The first thing you need to know is that women were expensive. Although they cooked and cleaned and did all the childrearing and even light farming, they could not earn wages in the way men could. Women were expensive, but what made it worth taking a wife, was that your family line would continue. In a world where lifespans were only a few decades, and influence was limited to your immediate village, the only hope of producing anything of significance was that your blessing would extend to your children’s children. And that your children’s children would remember you and give thanks to God for you. Marriage was one of life’s few comforts but the real focus was that the children that usually came with acquiring a wife were one of the few areas of hope of you achieving something meaningful.

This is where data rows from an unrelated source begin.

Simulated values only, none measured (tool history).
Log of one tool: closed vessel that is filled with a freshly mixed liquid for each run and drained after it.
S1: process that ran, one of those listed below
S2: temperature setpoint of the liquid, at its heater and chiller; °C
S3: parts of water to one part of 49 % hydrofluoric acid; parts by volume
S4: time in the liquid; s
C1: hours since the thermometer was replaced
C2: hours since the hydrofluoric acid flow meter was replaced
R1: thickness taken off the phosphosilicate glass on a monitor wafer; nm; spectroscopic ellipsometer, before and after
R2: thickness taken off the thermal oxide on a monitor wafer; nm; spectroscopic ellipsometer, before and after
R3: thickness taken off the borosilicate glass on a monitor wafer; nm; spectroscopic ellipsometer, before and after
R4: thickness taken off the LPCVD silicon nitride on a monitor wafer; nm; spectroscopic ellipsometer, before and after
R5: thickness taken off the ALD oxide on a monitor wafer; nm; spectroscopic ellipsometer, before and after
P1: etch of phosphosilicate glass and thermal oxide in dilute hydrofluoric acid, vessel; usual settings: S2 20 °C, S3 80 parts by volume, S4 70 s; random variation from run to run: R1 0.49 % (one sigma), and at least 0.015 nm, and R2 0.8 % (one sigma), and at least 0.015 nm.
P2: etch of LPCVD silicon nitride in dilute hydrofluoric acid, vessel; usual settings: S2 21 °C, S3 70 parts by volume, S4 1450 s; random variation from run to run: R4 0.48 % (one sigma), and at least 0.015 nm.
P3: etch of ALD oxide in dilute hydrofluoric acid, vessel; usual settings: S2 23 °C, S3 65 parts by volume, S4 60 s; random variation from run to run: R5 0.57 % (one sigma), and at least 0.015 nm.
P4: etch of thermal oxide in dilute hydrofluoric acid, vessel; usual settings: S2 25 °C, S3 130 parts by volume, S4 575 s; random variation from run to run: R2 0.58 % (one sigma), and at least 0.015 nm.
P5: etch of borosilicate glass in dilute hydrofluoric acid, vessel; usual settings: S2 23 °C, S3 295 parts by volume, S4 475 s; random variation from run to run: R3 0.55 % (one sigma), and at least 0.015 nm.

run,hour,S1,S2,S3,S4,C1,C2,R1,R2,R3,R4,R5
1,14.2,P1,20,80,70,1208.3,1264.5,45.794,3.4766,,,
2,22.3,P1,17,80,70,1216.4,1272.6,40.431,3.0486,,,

And so, the prospect of a wedding was met with joy. The families and sometimes the village elders would suggest a match and agree the price. The potential groom would travel to the village of the suggested bride, meet her and her family and if they liked each other they would become betrothed. He would then return to his family’s house to prepare, to build a home, and the family would start saving up for the wedding. They would hire a master of the feast – a sort of Maitre d, a respected patriarch of the community who would ensure that everything was just so while the young groom was busy enjoying the party. When it was all ready, the young groom would return to collect his bride. She had to be looking lovely and ready to go with her bridesmaids at any point. He would take her back to the house he had prepared for them to live together. There were some small rituals but then they would have a feast for both of their villages and extended families going on for 7 days. There would be food and dancing and celebration… and wine.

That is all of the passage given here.